The historic tragedy is that these Labour Zionists give no thought to a third possibility—which they should have considered above the others: that Hebrew sovereignty be maintained over these regions.

That is a question that the Likud poses continuously, in the Knesset and outside it: Is this the only alternative—that there can be only this Arab regime or that Arab regime in Judea and Samaria?  What about the Jewish people and its inalienable rights?

In posing that question, we do not ignore any political or security problem.


On the contrary—by rejecting the Labour Party's alternatives we are looking the facts clearly in the face.  There is no differentiation whatsoever between our historic rights and our right to security.

If Judea and Samaria were torn out of our State, that would mean the destruction of the very basis of our security—and that inevitably means the end of all chances of peace.

There is no need for any guesses about the future to prove that.  The experience of the recent past suffices.  Did we enjoy a single day of peace when Hussein's troops were stationed in Bethlehem, Schechem, Tulkarem and Qalqilya?

Human memory is brief, especially when one wants to forget.  But can we forget the bloodshed and the constant threats that were our lot after the Transjordanian invader seized the territory of Judea and Samaria in 1948?

It is necessary to emphasise, therefore, that our right to Eretz Israel is not something abstract.  It is our very life and security.

The so-called "pragmatists" who want to hand over Judea and Samaria to Arab rule should look again closely at the end of their road and ask themselves whether they may not be daydreaming about the outcome of their hopes.

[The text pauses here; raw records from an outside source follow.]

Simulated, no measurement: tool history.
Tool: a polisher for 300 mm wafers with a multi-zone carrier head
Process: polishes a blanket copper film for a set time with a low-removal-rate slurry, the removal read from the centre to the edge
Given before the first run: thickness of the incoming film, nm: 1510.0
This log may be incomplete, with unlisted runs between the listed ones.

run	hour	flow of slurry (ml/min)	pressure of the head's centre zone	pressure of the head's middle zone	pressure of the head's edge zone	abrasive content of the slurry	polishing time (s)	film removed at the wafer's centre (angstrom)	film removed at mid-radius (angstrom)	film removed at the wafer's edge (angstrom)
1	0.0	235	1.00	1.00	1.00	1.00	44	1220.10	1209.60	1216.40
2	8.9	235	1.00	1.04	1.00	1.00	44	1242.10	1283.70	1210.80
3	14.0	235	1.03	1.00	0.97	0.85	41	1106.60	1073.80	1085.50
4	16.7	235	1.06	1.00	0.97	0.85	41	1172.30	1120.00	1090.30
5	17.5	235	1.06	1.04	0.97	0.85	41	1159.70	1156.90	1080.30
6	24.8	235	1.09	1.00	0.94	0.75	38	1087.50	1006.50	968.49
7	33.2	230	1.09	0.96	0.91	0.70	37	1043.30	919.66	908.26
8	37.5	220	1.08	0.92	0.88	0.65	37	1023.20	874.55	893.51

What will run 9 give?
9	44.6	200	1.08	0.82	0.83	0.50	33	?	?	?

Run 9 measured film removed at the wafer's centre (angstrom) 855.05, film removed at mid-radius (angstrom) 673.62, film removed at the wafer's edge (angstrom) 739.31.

Let them, for example, read the latest Hussein interview with Newsweek editor De Bourchgrava:

Q.: Would Jordan be prepared to participate in the Geneva talks?

We are no longer directly concerned with the return of the West Bank.  The P.L.O. has been authorised to negotiate for the restoration of the occupied Palestinian territory and so we feel that the P.L.O. must participate from the outset in the Geneva talks, even without us.

Q.: The P.L.O. believes that it can isolate and break up Israel.  How can impetus towards peace be established…?

Israel is the State in this region striving to expand.  It is the Arabs who need guarantees that Israel is prepared to live peacefully within its original borders.

Q.: Which borders?  Those of 1947 or 1967?

The agreed Arab view now is 1967.

So—while Labour Party leaders still talk about a Transjordanian-Palestinian State in Judea, Samaria and Transjordan, and ignore the Arab decisions at Rabat, the king about whom they are daydreaming does his best to set them right.  He tells them explicitly that the terrorist "P.L.O." is the Arabs' accredited spokesman for negotiating the future of Judea and Samaria.

The address, he stipulates, is Arafat—not Hussein.

And we should pay attention to his phraseology: "NOW", at this moment, the Arabs are agreed on the 1967 borders.

And afterwards?


How in the circumstances can our "pragmatists" continue with their insistence on handing Judea and Samaria over to Transjordan?  Can they not see?  Do they not hear?

There are those other "pragmatists" who say that, in the circumstances, they have no alternative but to hand over Judea and Samaria and Gaza to the "Palestinians".  Proud of their being in the vanguard of "progressive" philosophies, they explain that "the Palestinian people have the right to self-expression".  There is a new criterion for "progress" nowadays.  If you recognise a "Palestinian entity", you are progressive.  If you regard that concept as a weapon for the destruction of Israel, you are a reactionary.

In fact, the exact opposite is true—just as it was in those days when the accepted criterion for "progress" was subservience to Moscow's ideas.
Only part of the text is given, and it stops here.